That would be easier but is not required. There are no compiler hints these days to unroll loops or hoist invariants, even though if done incorrectly it could change the result. It would take some complicated analysis, but I think it could be done safely in some cases.
No? It depends on your definition of inner loop I guess.
If you're doing some sort of zero-copy IO, the time to clear the buffer might be non-trivial (not huge, but non-trivial). It's true that you need a large enough buffer that syscall/ffi overhead doesn't dominate, but that's not unrealistic.
It's rare that we care about this, that's true, that's why generally rust has been fine with "just zero buffers". There are definitely domains that care though.
In some languages, like Java, go and probably Javascript, this is probably true, depending on how much memory needs to to be initialized. But in rust FFI isn't any more expensive than any other non-inlined function call.
The loop unrolling & invariant hoisting is a static transformation. What the “read” function does semantically isn’t captured today within that and the compiler wouldn’t be able to automatically infer it. It would have to be told that information and there would need to be unsafe annotations for things like syscalls and FFI boundaries. The other approach is to change the API which is what BorrowedBuf is.
If you can think of a different approach of how the compiler can figure out automatically what memory has become initialized by a random function call I’m all ears.
That's what I glossed over as "complicated analysis". In my mind, if a compiler can understand register and stack use (required for static transformations), it can (theoretically, and with some effort) understand heap use. Am I wrong?
Yes, you are wrong. This isn’t basic constant hoisting.
The compiler doesn’t reasonably have any of that information to understand what read is filling in at runtime because that information is encoded purely at runtime and the compiler has no reasoning mechanism even close to answering runtime data flow questions.
There’s also all sorts of complexity that has to do with the kinds of transformations that are possible as the legal information that exists at the language level is often erased before it gets to the stack/register piece and vice versa the language layer knows nothing about registers and minimal stuff about stack.
This is the same reason that the compiler fails to compile something like:
for _ in 1..10 {
let x: String = create_new_string();
eprintln(“{x}”);
}
Fails to hoist x out of the loop even if the returned string is String::new(“ABC”) unless maybe LTO is on (and even then maybe not). Basically the compiler’s “magic” is very limited to static transformations that follow as-if - the compiler must know the static transformation is blindly identical and the amount of reasoning about the structure is often very limited.
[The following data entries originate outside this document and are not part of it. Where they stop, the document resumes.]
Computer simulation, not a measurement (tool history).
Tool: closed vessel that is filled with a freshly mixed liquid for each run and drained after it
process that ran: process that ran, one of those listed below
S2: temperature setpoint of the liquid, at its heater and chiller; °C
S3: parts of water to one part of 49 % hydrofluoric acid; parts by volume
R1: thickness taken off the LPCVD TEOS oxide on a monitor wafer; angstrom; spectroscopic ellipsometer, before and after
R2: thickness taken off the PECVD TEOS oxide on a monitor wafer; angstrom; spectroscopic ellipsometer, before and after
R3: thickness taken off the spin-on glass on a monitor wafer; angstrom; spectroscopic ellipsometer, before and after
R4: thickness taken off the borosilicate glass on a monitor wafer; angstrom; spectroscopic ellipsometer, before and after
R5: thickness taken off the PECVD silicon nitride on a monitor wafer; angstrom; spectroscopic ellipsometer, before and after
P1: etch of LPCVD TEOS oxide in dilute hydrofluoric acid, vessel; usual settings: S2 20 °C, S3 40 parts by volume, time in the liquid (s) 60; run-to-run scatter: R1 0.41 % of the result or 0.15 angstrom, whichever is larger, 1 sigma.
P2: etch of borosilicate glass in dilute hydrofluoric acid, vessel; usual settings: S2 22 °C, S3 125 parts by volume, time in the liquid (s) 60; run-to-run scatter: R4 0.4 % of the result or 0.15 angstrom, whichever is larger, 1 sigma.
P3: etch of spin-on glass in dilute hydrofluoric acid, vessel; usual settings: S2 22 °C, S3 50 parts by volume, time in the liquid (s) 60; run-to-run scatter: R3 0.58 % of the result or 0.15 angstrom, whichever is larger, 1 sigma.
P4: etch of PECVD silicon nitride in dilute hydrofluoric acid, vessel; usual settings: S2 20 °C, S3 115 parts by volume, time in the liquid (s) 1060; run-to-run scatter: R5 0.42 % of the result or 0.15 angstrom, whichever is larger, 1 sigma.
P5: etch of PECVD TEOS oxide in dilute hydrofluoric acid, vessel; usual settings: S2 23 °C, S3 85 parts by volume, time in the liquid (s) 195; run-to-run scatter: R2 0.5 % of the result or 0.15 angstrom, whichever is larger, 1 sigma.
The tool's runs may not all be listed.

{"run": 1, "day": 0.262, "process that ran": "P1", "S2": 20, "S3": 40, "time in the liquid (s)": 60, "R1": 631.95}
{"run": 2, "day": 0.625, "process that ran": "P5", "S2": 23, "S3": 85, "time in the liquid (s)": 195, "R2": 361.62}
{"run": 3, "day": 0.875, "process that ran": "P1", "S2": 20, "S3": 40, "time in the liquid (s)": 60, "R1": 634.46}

Said another way, if the compiler could do the optimizations you’re hypothesizing, it would be equivalent to applying a mid level performance engineer to every code base it encounters.
The problem is that that kind of analysis would require full program optimization, rather than optimizing individual functions, because the signature of the call to read doesn't provide enough information for the compiler to know if it ever reads the data. And indeed, it can't know until link time.
I think it's theoretically possible, but at the cost of much longer compile times, and greater complexity in the compiler.